Sunday 21 August 2016

Pinnacles in the Mist

Here's what I love about travel: strangers get a chance to touch your life. Sometimes a single day can bring moments that makes you a different person when you go to sleep - more tender, less jaded - than the one you were when you woke up.

This particular day begins by entering the hidden world of the Kauaeranga Valley, home to the majestic Pinnacles range. From the road end car park, I hike to the swing bridge to cross the Kauaeranga River and follow the track to the Webb Creek – Moss Creek junction. Here I follow the Webb Creek Track, the historic packhorse route used by Kauri Bushmen in 1920s, to Hydro Camp. I steadily climb steps that were cut into rock to make the journey easier for the packhorses during the kauri logging era.

During the lung-bursting climb, I meet two local fellas. Conversation easily flows between us, we talked nonstop about books, films and everything under the sun. We therefore decide to complete the rest of the hike together...

From Hydro Camp junction, we take the Pinnacles Track which climbs and sidles around a hill before following a more open ridge. Occasionally, through the mist, we snatch impressive views down a branch of the Tairua River and the rugged volcanic landforms of Tauranikau and the Pinnacles. A steady climb, steep in places, follows another well constructed stepped track.

We stop for lunch at the Pinnacles Hut staring into the mist at where the Pinnacles should be. Waiting. Hoping for the weather to clear. From the hut, the scramble to the top of the Pinnacles rock formation should have rewarded us with 360° views of the entire Coromandel Peninsula and beyond.

On the summit we meet more disappointed hikers waiting, in vain, for something, anything, to come into view. Nothing ever did, but we passed the time by chatting with an ease of friends who have known each other for years. Subsequently, for the descent our group of three became a group of seven as we are joined by two German guys and an American couple.

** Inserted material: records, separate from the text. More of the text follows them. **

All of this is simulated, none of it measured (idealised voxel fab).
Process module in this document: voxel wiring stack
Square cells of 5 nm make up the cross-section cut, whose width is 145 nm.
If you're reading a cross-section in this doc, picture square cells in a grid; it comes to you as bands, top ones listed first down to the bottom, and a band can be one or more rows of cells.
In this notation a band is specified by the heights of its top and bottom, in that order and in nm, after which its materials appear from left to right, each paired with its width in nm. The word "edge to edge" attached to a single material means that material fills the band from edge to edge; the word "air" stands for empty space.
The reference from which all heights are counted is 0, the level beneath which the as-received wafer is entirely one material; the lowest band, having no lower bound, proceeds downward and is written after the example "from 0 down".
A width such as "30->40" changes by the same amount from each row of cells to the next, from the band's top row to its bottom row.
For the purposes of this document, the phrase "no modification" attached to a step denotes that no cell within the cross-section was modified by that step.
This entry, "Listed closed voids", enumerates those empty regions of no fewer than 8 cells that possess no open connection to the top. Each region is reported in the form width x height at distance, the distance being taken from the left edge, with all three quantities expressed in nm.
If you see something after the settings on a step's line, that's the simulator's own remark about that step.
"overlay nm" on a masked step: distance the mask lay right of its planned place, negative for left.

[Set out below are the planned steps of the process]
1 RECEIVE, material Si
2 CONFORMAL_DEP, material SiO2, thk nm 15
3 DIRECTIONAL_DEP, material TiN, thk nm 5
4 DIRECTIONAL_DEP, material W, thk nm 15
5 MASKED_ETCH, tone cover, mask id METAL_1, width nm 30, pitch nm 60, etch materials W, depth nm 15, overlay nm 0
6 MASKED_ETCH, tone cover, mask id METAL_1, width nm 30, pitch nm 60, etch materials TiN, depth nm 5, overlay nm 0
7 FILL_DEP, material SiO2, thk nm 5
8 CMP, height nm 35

We descend back to the Hydro Camp and begin a steady thirty minute climb which leads to a saddle. Along the way we share stories and laughter. At the saddle, the mist lifts for a while to treat us to excellent views down the Kauaeranga Valley to the Hauraki Plains. A little further on, a knoll overlooks the Billygoat Basin. We learn from the local fellas that the first attempt to log this basin was made in the 1880s but was abandoned within a few years as driving logs down the Billygoat Falls proved too destructive. The basin was successfully logged in the 1920s after the construction of the Billygoat incline to bypass the falls, and the use of a steam hauler.

We drop down into Billygoat Basin and continue downhill to the Kauaeranga Valley Road which requires an interesting crossing of the Kauaeranga River to the Tarawaere car park. After hugs and handshakes, we jump in our vehicles and head off, not sad because the day is over, but happy for the rest of the time we spent together.